For nearly 50 years, leaded gasoline was prevalent in the air, on household surfaces, and in soil—with disastrous effects, particularly for young, developing minds.
“Children’s digestive systems digest more lead than adults,” Nielsen explained. “And, damage to a developing brain is permanent. These are kids who are exposed to lead all through their baby and toddler years. At that point, the damage is done. There’s no fixing it.”
This crisis had interdisciplinary implications. Nielsen said Unleaded is a study not only of environmental and political science, but also of criminology.
“Lead harms the brain with regard to impulse control,” she said. “Kids exposed to lead are more likely to commit violent crime.”
Leaded gasoline was phased out of production beginning in the 1970s and, though it still is used in some aircrafts, the fuel eventually became illegal to use in automobiles in the United States in 1996. The decades-long battle between scientific activists and government regulators has promising takeaways for the environmental crises that persist today, Nielsen said.
“One of the reasons I wanted to tell this story is because it’s such a success story for environmental regulations,” she said. “My children are growing up in an environment where they’re not breathing in lead, like I did. And, it’s not because oil companies saw the light.”
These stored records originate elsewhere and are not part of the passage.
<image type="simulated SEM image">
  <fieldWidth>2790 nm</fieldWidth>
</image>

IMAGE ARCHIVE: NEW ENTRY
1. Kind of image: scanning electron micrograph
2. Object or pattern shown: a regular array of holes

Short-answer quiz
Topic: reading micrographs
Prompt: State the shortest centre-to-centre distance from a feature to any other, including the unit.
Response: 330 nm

Beyond environmental science, the leaded gasoline crisis is a story with strong ties to social justice. The Acknowledgements section within Unleaded offers special thanks to the students in Nielsen’s Environmental Justice classes in 2019 and 2020, who provided valuable feedback on the book, and who collected soil samples from childcare centers to test for lead, and help protect vulnerable kids from the ongoing problem of lead exposure, which disproportionately affects low income communities and communities of color.
“From a Cabrinian perspective, this is an important social justice issue,” Nielsen said. “Throughout the history of our country, Black and Latino children have had more lead positioning than white children. The efforts to ban leaded gasoline were social justice efforts.”